When LaQuita Hamilton and her infant son walked into La Posada Family Emergency, she didn’t want to be there and she didn’t want to talk to anyone. Staff members Robert Nalls and Case Manager Janelle Addie were persistent to change LaQuita’s mind.
Living in La Posada was a whole new world. There were rules and guidelines that at first LaQuita resisted. With the help of her case manager and the La Posada staff, LaQuita opened up and let go of her past. She credits the staff’s persistence and compassion with helping her start a new life.
After three months, LaQuita was able to find permanent housing for herself and her son. She says the experience at La Posada taught her how to set rules and boundaries. Now she says, “I make myself a better mother.” LaQuita knows that her journey is just beginning and that she is responsible for continuing what began at La Posada. Today she has a place of her own, and when her son walks out the door she says, “I want him to know that there’s still hope and that he has a chance.”
It’s easy to think of the work of Catholic Charities in statistical terms – the numbers of people assisted, meals served, families sheltered, children adopted.

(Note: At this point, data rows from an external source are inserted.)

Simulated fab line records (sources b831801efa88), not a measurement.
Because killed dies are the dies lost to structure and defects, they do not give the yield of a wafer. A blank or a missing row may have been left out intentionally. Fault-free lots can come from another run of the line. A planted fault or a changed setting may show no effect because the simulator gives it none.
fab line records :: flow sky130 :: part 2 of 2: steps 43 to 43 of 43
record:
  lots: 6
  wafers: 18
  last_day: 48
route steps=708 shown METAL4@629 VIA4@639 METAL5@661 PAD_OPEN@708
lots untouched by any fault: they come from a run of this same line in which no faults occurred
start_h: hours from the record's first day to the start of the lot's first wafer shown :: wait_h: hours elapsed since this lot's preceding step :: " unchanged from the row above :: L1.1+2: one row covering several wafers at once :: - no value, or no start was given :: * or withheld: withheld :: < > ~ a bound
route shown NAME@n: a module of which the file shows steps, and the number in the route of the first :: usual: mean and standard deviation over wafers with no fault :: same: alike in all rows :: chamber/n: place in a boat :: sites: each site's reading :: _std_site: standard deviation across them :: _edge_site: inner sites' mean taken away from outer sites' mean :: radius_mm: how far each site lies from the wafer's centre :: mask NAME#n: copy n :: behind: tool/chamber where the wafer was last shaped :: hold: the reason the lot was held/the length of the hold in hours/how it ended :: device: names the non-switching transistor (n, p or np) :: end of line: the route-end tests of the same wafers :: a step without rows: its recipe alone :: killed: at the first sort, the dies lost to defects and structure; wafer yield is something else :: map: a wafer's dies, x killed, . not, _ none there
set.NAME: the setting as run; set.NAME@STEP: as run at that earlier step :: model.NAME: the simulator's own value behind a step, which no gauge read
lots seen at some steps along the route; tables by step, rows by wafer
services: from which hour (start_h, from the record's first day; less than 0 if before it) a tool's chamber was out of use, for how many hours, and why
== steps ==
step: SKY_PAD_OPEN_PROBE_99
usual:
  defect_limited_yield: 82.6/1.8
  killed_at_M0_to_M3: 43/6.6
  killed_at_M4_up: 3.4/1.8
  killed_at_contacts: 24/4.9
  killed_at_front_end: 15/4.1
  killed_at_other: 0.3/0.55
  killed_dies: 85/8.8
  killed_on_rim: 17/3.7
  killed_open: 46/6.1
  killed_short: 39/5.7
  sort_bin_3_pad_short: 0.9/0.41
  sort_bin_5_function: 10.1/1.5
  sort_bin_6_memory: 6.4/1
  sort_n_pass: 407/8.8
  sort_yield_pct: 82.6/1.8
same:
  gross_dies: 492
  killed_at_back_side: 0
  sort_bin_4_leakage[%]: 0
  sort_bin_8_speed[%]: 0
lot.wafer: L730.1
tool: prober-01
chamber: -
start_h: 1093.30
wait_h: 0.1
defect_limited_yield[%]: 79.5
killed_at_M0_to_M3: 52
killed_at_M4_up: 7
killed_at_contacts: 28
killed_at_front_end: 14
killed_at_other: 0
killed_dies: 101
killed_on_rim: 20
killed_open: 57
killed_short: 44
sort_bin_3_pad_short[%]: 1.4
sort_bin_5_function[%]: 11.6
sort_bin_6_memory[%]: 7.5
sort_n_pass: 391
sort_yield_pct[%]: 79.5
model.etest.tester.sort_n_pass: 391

But one morning several weeks ago, those numbers sprang to life on the main floor of La Posada, our family emergency shelter in South Toledo, as more than a dozen residents gathered to meet the new agency director and to tell him how they feel about being there. The individuals on hand – male and female, adults and children – told stories of finding themselves suddenly out of work, staying with relatives, living in cars or on the street.
“I went from having a job and making payments, to nothing – almost overnight,” Yolanda said, cradling Anthony, her big-eyed two-year-old on her lap. “It was startling. I wasn’t used to asking people for anything. But what was I going to do? I junked my car for the two hundred bucks I needed to stay in a hotel for a while. But then I didn’t have a car.I thought, how is this happening to me? I never thought I’d be one of those homeless people – but there I was.”
It was when she found La Posada that things started turning around.
“They helped me sign up for extension classes, so I could get some skills for a better job. I’ve gained knowledge, too, on budgeting, on nutrition, on how to use my resources so I’m able to get the most out of them. Some things I hadn’t thought about.”
Catholic Charities Case Manager Janelle Addie confirmed that La Posada’s residents often seem surprised – “shellshocked,” as she put it – to find themselves among the homeless.
“That’s not typically how people see themselves. Nobody thinks, ‘I want to be homeless when I grow up.’ But it can happen – and does these days, to more people than we’d ever like to think.”
Evanbay, holding a squirming and beautiful five-month-old baby girl in his lap, talked about how a man feels when he’s not able to provide for his family.
“It’s a difficult thing – emotionally. But here, they don’t let you hang around feeling down,” he said. “They help you take definite steps so you’re able to get a plan to do what you need to do to survive. That way you’re able to stay together as a family, and that’s what it’s all about,” he said.
“This place means peace of mind for me,” said Amanda. “I was homeless for a while. Being here means I have a place to lie down every night, which is a big burden off me.”
When asked what kind of additional help they receive from La Posada – apart from shelter and meals – Missie jumped in.
“They don’t let you get down in the dumps,” she said. “They help you do for yourself – get some schooling, find a job, save up rent, look for an apartment. They want you to get out into the community and provide for yourself. This place is such a blessing. When I needed it most, when I had nobody left in the world, you guys took me in and helped. And I will never, ever forget it.”